Da Nang Diary

Tom Yarborough


Da Nang Diary: A Forward Air Controller’s Gunsight View of Flying with SOG is Colonel Tom Yarborough’s account of his 5,000 hours of flying time (a third of them in combat) during his 600 sorties in Vietnam as a forward air controller. Among other decorations, his distinguished service there won him the Silver Star, the DFC, a Purple Heart, the Air Medal and the Vietnamese Gallantry Cross with Bronze Star. I was given the “Revised and Expanded Edition” to review, which is 50,000 words longer than the original 1990 edition. Recent scholarship and declassification led Colonel Yarborough to revisit his acclaimed classic and add further detail to the story of how he supported American special forces by air as they infiltrated Laos and Cambodia in an attempt to stymie Communist advances in Indochina.

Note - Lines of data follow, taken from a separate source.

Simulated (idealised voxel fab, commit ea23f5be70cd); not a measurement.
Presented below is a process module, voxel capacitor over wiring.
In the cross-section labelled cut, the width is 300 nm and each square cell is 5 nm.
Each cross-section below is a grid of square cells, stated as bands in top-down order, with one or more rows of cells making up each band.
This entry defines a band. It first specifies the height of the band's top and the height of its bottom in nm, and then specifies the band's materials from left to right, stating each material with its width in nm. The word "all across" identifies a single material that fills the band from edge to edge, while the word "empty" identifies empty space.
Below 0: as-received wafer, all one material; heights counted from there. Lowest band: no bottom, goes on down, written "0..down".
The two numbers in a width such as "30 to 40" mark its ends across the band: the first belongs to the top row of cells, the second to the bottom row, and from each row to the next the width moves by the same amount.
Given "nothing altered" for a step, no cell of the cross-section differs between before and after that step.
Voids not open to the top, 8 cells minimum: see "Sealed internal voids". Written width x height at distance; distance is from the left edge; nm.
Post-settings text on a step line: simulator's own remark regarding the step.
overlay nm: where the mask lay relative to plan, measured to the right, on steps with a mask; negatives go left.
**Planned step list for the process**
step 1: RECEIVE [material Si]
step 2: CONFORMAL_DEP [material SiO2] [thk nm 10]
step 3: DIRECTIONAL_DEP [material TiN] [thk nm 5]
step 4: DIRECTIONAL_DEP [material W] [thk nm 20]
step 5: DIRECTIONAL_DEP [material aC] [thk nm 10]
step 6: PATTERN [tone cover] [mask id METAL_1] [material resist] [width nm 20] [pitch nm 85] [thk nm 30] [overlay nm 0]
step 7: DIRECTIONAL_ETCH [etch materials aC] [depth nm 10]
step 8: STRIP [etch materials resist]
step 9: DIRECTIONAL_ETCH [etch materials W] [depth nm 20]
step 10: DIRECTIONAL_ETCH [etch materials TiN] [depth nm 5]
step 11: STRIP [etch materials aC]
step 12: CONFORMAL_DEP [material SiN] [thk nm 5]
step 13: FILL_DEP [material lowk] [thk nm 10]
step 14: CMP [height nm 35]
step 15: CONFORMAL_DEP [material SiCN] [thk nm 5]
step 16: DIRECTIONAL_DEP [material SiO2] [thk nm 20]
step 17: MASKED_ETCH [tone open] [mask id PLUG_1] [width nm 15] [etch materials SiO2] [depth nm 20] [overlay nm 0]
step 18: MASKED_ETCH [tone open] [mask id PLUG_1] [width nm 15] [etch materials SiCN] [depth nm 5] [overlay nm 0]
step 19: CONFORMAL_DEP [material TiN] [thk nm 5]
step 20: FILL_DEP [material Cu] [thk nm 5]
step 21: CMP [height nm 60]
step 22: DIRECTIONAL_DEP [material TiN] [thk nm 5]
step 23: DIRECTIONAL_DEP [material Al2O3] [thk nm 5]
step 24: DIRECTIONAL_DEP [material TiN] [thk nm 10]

The book is a standard 6”x9” hardback with an RRP of £20. The printing is done sharply on high quality paper, and Colonel Yarborough’s academic background is clear in the way he sets out his aims and limits for the work before beginning a tome of exceptional interest and lucidity. This is no dry dissertation, this is living history as a novel. I could wax lyrical, but that would undercut my point – the Colonel uses plain, understated language to make this an accessible work at every level, from layman to historian to soldier – and the fans of this book in both editions are testament to that.

Every new bit of jargon is explained, and at no point did I feel overwhelmed, despite only a basic acquaintance with the exploits of the Special Operations Group during the Vietnam War. Colonel Yarborough’s account, based on twelve hundred pages of diary notes written in-theatre, gave a whole new dimension to my understanding of the war, which had previously focused on the south and west of the country.

I called this book history as a novel, because although there is no invention here, the style drags you along as effortlessly as the best fictional stories. There are few digressions, no rants disconnected from the narrative – just the story of a young man who left home to serve his country and found himself at the bleeding edge of his comrades’ war. The difficulties, the dangers, the frustrations are all eloquently and simply expressed in a book which is very worth reading for anyone interested in Vietnam or the ability and experiences of the citizen soldier. The anecdote that really hit home for me – because it was so unexpected – was of how Forward Air Controllers could expect to lose seven pounds a day through dehydration, just by sitting in their cockpits for a single shift. It is perhaps impossible for people living a relatively pampered and almost entirely safe life in the modern world to empathise with the experiences of soldiers living out on the sharp edge, but prose like this goes a long way towards bridging the gap.

Da Nang Diary deserves its status as a classic in my opinion, and I would urge anyone who is interested in SOG actions in Vietnam – or elsewhere in the Cold War – to pick up a copy of this book.